Jill Rovner, who graduated from Danville’s San Ramon Valley High in 2010, learned the hard way how important it is to match one’s record to a school’s average qualifications. A dancer, Rovner had her heart set on Chapman University in Orange County, which is known for arts programs. She visited the campus, sat in on classes, talked to faculty, and auditioned. “I was obsessed with getting in,” she says.
The problem? Rovner’s GPA was about a 3.2, and Chapman typically wanted students with a 3.65 or higher. “I was bummed when I didn’t get accepted,” she says. She received a yes to two of her “safe” schools. One was Arizona State in Tempe, where she is now entering her junior year. “I love it,” she says.
Her younger brother, Brody, was a bit more realistic in his college search. A “full-on B student,” Brody wasn’t destined for a UC, says his mother, Carolyn Rovner. Wanting to go to a school somewhere in the mountains, he’s now delighted to be attending Boise State in Idaho. “Once you understand the reality of who your child is, it makes the process a lot more manageable,” Rovner says.
Like Brody Rovner, Joey Clough, who enters the University of Montana this fall, wanted to go to a college in the mountains. With a 3.4 GPA and a love of lacrosse, he applied to four state colleges in Colorado, Utah, and Montana, and was accepted at all four.
Clough’s mother, Kelly, heard horror stories about students giving up their teen years in pursuit of a small number of spots at name schools. She and her husband supported their son’s decision to follow his own path: “What’s meant to be is what’s meant to be.”

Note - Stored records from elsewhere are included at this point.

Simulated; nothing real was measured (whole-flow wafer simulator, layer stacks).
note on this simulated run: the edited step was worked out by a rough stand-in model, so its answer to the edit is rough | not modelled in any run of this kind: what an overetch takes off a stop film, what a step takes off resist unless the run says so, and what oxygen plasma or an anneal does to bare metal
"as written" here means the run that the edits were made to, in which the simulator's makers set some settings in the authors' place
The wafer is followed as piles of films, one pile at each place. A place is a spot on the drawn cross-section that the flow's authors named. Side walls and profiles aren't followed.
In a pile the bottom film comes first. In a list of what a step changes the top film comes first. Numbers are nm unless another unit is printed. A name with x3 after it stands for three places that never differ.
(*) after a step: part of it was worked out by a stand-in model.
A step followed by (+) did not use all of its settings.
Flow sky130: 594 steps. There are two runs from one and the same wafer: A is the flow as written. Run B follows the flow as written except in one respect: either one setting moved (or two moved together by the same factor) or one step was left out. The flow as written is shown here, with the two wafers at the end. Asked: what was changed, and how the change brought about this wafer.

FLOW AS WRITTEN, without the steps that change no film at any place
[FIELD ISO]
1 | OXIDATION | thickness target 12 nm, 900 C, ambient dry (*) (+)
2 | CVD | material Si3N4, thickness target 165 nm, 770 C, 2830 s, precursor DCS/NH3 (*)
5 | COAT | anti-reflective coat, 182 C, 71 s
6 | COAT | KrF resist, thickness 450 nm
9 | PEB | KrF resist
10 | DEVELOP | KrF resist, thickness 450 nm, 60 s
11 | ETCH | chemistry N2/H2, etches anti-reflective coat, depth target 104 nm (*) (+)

We left the meeting with my son’s counselor feeling relieved—and a little excited. After the counselor got my son talking about what classes he liked and whether he was thinking about college, she helped him map out a four-year plan that will have him fulfill the A-G course requirements for UC campuses. She also suggested he get involved in sports or some activity that will let him show his leadership skills.
This first step got me thinking about the common advice from organizational consultants about launching any major project. They say break it down into small steps. This first-things-first approach informs time lines that counselors, such as Stacy Kadesh and Athenian School’s Amy Wintermeyer, have created for students. They help students keep track of college, financial aid, and testing deadlines, and to know, for example, when to ask teachers for recommendation letters or to visit prospective colleges.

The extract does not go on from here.